• Toym Imao’s light sculptures kickstart Christmas in Diliman
• Tan: ‘UP marks itself as tiny blaze that continuously burns’

by Alysha Nacino

Inspired by the Lubena Christmas festival in Pampanga, Toym Imao’s lanterns and light sculptures adorn the Oblation, launching UP Diliman’s holiday celebrations. Photo by Krysten Mariann Boado
Inspired by the Lubena Christmas festival in Pampanga, Toym Imao’s lanterns and light sculptures adorn the Oblation, launching UP Diliman’s holiday celebrations. Photo by Krysten Mariann Boado

Darkness has fallen, and the stars were yet to come out from their hiding place. Murmurs from the excited crowd traveled through the air until the lone note for the famous Christmas carol “Gabing Payapa” rose above them, strong and tremulous.

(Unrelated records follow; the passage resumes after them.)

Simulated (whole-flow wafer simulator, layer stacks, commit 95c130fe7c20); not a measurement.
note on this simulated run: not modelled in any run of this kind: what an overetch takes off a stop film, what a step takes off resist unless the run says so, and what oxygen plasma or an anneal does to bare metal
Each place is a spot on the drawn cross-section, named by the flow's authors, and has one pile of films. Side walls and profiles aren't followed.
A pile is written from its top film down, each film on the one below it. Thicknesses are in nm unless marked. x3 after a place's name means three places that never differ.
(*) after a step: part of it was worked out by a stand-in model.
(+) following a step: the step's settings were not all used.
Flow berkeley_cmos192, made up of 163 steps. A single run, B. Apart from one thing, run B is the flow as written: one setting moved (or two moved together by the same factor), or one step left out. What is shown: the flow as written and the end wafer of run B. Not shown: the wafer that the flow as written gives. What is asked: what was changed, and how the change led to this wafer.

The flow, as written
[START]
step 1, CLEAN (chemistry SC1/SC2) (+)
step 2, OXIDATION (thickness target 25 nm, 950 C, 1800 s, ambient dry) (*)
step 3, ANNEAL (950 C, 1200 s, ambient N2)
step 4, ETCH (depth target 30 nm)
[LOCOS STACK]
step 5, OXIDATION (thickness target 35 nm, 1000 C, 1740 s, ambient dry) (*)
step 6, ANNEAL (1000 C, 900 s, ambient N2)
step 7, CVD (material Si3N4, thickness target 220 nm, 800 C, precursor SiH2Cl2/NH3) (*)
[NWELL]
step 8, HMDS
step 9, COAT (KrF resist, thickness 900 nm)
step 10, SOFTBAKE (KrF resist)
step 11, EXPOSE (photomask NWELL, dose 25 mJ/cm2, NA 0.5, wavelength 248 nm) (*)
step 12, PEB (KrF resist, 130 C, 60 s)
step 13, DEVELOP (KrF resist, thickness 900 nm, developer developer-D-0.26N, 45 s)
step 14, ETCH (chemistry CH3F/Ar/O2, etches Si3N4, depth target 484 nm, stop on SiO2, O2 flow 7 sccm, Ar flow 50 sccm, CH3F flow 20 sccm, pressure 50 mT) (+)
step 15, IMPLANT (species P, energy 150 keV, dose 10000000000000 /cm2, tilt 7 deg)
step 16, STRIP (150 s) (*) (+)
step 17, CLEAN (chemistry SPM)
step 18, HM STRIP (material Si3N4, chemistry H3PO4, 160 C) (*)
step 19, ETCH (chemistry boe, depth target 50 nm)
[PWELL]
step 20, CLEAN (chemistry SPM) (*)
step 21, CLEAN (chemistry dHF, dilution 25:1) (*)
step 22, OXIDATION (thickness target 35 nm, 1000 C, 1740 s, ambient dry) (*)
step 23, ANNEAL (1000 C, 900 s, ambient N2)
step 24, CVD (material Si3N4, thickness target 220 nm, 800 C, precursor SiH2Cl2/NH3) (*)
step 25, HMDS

One by one, student athletes descended the steps of Quezon Hall, holding white lanterns of different shapes and sizes. They made their way to the giddy spectators as the only source of light amidst the prevailing darkness for this year’s annual Pag-iilaw sa Diliman, which marks the beginning of the Christmas season in the university.

UP president Alfredo Pascual said the Pag-iilaw held on November 27, was different from the previous lighting ceremonies in the university.

With UP’s present Christmas theme, Dingas: “Adhikaing Diliman, Adhikaing Bayan”, the university did not only light up the iconic Oblation and the Quezon Hall, they also circled the Academic Oval, parading hand-made lanterns and lighting up the other buildings as well.

The parade, led by a marching band, went around half the Oval followed by 20 beautifully crafted parols which took the students and visitors to respective stations during the event.

Spectators made six stops during the parade: UP Ampitheater, Vargas Museum, AS (Palma Hall) steps, Main Library, College of Engineering and the Carillon Tower before heading back to Quezon Hall where the Oblation was unraveled and eventually set ablaze by its fiery design.

Several students from the UP Integrated School released 107 blinking technicolor balloons to signify years of UP’s unwavering service to the nation. Meanwhile, student groups such as the UP Dance Company, UP Pugad Sayk and UP Street Dance Club entertained the crowd the symbolic ceremony that marked the beginning of Christmas in the university.

Aninag 2015 was inspired by the Kapampangan Christmas tradition Lubenas that gave birth to the province’s renowned Giant Lantern Festival where hand crafted parols are paraded around the streets of Pampanga, displaying the ingenuity and creativity of the Kapampangans.

Bilang lunsaran ng mga radikal na kaisipan, kamulatan sa mga usaping pambayan at mga pagkilos, ang pamana ng UP ay mistulang maliit na ningas ng apoy na unti-unting lumalagablab (As a platform for radical thoughts and eye-opening discussions, UP marks itself as a tiny blaze that continuously burns),” Chancellor Michael Tan said in his speech during Friday’s event.

The blazing lanterns surrounding the campus is the work of renowned visual artist Toym Imao whose carefully crafted handiwork transformed the Quezon Hall plaza into a sea of fire.

Imao, whose childhood memories include enjoying Christmas festivities in Pampanga, specifically avoided using common Christmas symbols to remind the UP community that the flames of critical thought and social awareness must be ignited all year round.

Instead of the using traditional star-shaped lanterns, 107 fireballs stand on the lush, green field in front of the Oblation. A gigantic parol shaped like a wild, uncontrollable fire rages behind the icon—the same fire that represents the role of the university’s students, the alumni, the professors and the institution itself in the nation.

“[It is] a spark of inspiration; a spark that creates movement, a spark that generates interest…a spark that lights up our passion,” Imao said.

As Aninag 2015 lit up the rest of the campus, UP welcomes the Christmas season by reigniting the passion within the hearts of the members of its community and encouraging them to continue illuminating the present darkness that veils the nation and challenging them to carry on to the society that flames of honor and excellence.